WHO ARE YOU KIDDING?

By Philip Rolfe
Nov 12th, 2008

Many a Chelsea fan will be spending their Wednesday morning at work reflecting on Arsenal’s latest exploits in the Carling Cup. That much is obvious – there’s probably a Gooner there right now telling you how amazing Carlos Vela is and how they’re nailed on to win the title for the next decade. You turn your attentions back to your screen or to your desk but odds are you won’t be able to escape the love-in the majority of the media will have prepared this time.

Before I get further into this, I’d like to add a disclaimer to Arsenal fans who are reading. There’s no bitterness, there’s no jealousy, and there’s no real negative attitudes towards what Wenger does. OK, actually I lie, there’s a bit of jealousy in the fact these boys are given such an opportunity. The issue lies in the proclamations that once again, Arsenal set the benchmark in youth development and that their kids are miles ahead of anyone else’s, and could easily hold their own in the Premiership.

So, Blues fans, you ask yourself, “why aren’t Chelsea doing this?”. Is the Academy in a shambles? Is Frank Arnesen doing enough to earn his wage? What needs to be done to get to Arsenal’s level? Truth is, the answers will most likely be “no”, “probably”, and “not a great deal.” First of all, we need to consider the actual eleven that destroyed Wigan on Tuesday night. It featured no less than four full internationals (and Aaron Ramsey will make that five in the very near future) and the rest was made up of the regular reserve side, not the youth team (Under 18s) as you’re probably reading.

Building a team around internationals at the core – the goalkeeper, two centre-backs and a striker – gives the rest of the youngsters a strong base on which to play, giving them the confidence to go out and play with the knowledge they’ve got real quality backing them up. Quality with Premier League experience. Consider for a moment a possible Chelsea team to face Burnley tonight;

Cudicini, Hutchinson, Terry, Ivanovic, van Aanholt, Bridcutt, Tejera, Lampard, Kakuta, Stoch, Di Santo

You’ve got the same core to the team of an experienced goalkeeper, two international centre-backs (admittedly a little better), and an experienced midfielder. The rest of the team is made up of Chelsea’s Reserves, who until last Monday were above Arsenal’s in the FA Premier Reserve League South and had inflicted an opening-game defeat on Neil Banfield’s boys on their own patch. If they’re good enough to win there, surely they’re good enough to put up comparable performances in the Carling Cup?

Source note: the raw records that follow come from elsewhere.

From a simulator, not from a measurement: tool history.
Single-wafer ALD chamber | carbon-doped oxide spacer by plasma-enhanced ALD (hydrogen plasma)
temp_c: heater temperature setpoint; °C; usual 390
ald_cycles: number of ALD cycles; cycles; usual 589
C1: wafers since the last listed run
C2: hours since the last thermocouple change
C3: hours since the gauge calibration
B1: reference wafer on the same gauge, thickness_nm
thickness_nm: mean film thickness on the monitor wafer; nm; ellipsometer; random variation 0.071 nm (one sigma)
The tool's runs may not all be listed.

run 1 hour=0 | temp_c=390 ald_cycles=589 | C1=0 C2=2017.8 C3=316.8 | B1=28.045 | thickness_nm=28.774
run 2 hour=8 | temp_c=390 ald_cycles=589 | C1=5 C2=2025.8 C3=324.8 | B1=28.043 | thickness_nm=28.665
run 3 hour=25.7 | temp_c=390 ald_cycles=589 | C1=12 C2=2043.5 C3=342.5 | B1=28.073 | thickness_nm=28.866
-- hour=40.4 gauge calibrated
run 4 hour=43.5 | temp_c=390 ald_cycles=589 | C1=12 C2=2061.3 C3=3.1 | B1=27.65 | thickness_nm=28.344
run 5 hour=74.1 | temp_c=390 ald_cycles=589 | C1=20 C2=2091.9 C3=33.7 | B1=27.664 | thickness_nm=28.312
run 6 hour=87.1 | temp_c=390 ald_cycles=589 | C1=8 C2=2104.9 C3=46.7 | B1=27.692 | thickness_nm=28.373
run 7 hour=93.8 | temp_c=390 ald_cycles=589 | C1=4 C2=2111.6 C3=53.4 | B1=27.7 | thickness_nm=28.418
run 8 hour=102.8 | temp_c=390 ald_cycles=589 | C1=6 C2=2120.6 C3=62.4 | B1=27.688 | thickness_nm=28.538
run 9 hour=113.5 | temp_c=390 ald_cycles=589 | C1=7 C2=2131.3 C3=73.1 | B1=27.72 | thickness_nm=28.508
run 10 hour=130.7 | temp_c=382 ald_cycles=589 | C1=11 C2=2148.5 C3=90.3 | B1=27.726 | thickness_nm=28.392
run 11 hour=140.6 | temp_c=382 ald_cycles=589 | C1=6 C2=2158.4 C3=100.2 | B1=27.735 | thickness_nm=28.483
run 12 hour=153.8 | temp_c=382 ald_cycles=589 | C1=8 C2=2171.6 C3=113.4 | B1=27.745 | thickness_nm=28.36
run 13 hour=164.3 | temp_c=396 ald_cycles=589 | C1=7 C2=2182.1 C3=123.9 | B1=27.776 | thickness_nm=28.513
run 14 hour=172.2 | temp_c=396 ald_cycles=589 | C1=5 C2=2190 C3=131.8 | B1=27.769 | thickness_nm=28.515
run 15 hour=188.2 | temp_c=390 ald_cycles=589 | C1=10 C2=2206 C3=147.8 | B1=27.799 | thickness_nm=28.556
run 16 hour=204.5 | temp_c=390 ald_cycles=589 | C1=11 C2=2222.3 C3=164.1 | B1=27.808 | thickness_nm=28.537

It’s not just the fact they beat Arsenal either. Brendan Rodgers’ team has produced some outstanding football this season, beating Reserve League Champions Liverpool and the might of the AC Milan Primavera team 4-0 each, and Portsmouth and West Ham 2-0 each in league games. Their only reverses have been to a superb Aston Villa side, and to a Stoke team featuring eleven Premiership players. They held their own there for over an hour and may easily have won on another night. Against Premiership players.

Alas, though, it appears the players have spoken. It seems Luis Felipe Scolari has been told by his senior players they wish to play against Burnley, keen to make it four Carling Cup Finals in five years, and the closest you’re likely to get to seeing one of Chelsea’s young guns is in Miroslav Stoch. It’s another disappointment to followers of the youth and reserve teams at Chelsea – of which there is an ever-growing number – and must be even more disappointing to the players themselves.

On paper, there’s not a great deal of difference between Chelsea’s proposed team and what we’ve seen from Arsenal. In practice, there probably wouldn’t be either. Burnley are a strong team in their own rights, but if the kids aren’t given a chance in games like this one, quite when will they be? The Academy staff claim to aim to be feeding the first team squad with a player a year from 2010 onwards. If they’re to make good on their claims – which are a big part of the club’s aim of becoming financially self-sufficient by the same time – then the shackles need to come off and these boys given the chance to shine.

Arsenal aren’t the only ones with bright young things. They’re just leading the way in showcasing them to the world.